Partial unique index:

  • uq_nist_90b_run_summary ON nist_90b_results (assessment_run_id) WHERE is_run_summary = TRUE enforces that at most one summary row exists per assessment run.

Time-series behavior:

  • Hypertable partitioned by executed_at (7-day chunk interval).

4.4 nist_90b_estimator_results

Purpose:

  1. Stores detailed estimator outputs (IID and NON_IID categories).
  2. Preserves semantics for non-entropy estimators via nullable entropy_estimate.

Key constraints:

  • Unique key on (assessment_run_id, test_type, estimator_name).

4.5 data_quality_reports

Purpose:

  • Stores quality assessment summaries generated by quality analysis logic.

Key columns:

  • report_timestamp, window_start, window_end, total_events, overall_quality_score, recommendations.

4.6 nist_validation_jobs

Purpose:

  1. Tracks asynchronous validation workflow state.
  2. Supports API polling for progress and completion.

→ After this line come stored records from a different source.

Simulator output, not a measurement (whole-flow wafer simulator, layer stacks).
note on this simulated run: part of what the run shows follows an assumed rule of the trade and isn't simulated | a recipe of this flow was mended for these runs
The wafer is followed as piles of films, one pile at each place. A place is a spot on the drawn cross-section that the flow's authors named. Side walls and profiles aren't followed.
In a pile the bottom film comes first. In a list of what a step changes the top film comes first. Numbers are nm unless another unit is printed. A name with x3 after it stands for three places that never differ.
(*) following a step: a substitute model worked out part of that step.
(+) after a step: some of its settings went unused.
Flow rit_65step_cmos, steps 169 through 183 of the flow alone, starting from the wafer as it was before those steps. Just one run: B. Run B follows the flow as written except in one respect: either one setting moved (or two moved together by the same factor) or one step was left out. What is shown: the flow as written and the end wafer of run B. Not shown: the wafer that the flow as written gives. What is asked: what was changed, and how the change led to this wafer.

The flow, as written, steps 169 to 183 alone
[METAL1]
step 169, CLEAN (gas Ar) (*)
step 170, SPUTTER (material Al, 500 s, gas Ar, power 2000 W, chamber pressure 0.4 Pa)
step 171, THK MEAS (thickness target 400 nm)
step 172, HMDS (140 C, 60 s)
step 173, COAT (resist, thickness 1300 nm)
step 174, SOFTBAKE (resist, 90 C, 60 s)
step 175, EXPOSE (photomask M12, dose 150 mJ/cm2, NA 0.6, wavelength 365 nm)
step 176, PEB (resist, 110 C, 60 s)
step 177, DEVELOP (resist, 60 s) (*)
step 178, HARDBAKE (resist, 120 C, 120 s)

Lifecycle states encoded by constraint and enums:

  • QUEUED, RUNNING, COMPLETED, FAILED.

Key columns:

  • validation_type, status, progress_percent, current_chunk, total_chunks, test_suite_run_id, assessment_run_id.

4.7 Comparison Tables

entropy_comparison_run:

  • One row per comparison execution, including sample sizes and mixed-source traceability metadata.

entropy_comparison_result:

  • One or more rows per run, one per source type (BASELINE, HARDWARE, MIXED), with NIST and entropy metric outputs.
  • Implemented as hypertable partitioned by created_at.

5. Data Flow Through Persistence

graph TD
    Ingest[gRPC ingest] --> entropy_data
    entropy_data --> N22[SP800-22 execution]
    entropy_data --> N90[SP800-90B execution]

    N22 --> nist_test_results
    N90 --> nist_90b_results
    N90 --> nist_90b_estimator_results

    AsyncJobs[Validation job orchestration] --> nist_validation_jobs
    Quality[Quality analysis] --> data_quality_reports
    Compare[Comparison workflow] --> entropy_comparison_run
    Compare --> entropy_comparison_result
Loading

6. Query Boundary Observations

From entity and service code:

  1. Time-window access is the dominant access pattern (server_received and executed_at).
  2. Interval analytics are performed using native SQL window functions over entropy_data.
  3. Validation retrieval uses run identifiers (test_suite_run_id, assessment_run_id) for aggregation and API responses. SP 800-90B result retrieval filters on is_run_summary to distinguish canonical run-summary rows from forensic per-chunk rows.
  4. Job tracking is independent from test-result tables and linked by run IDs.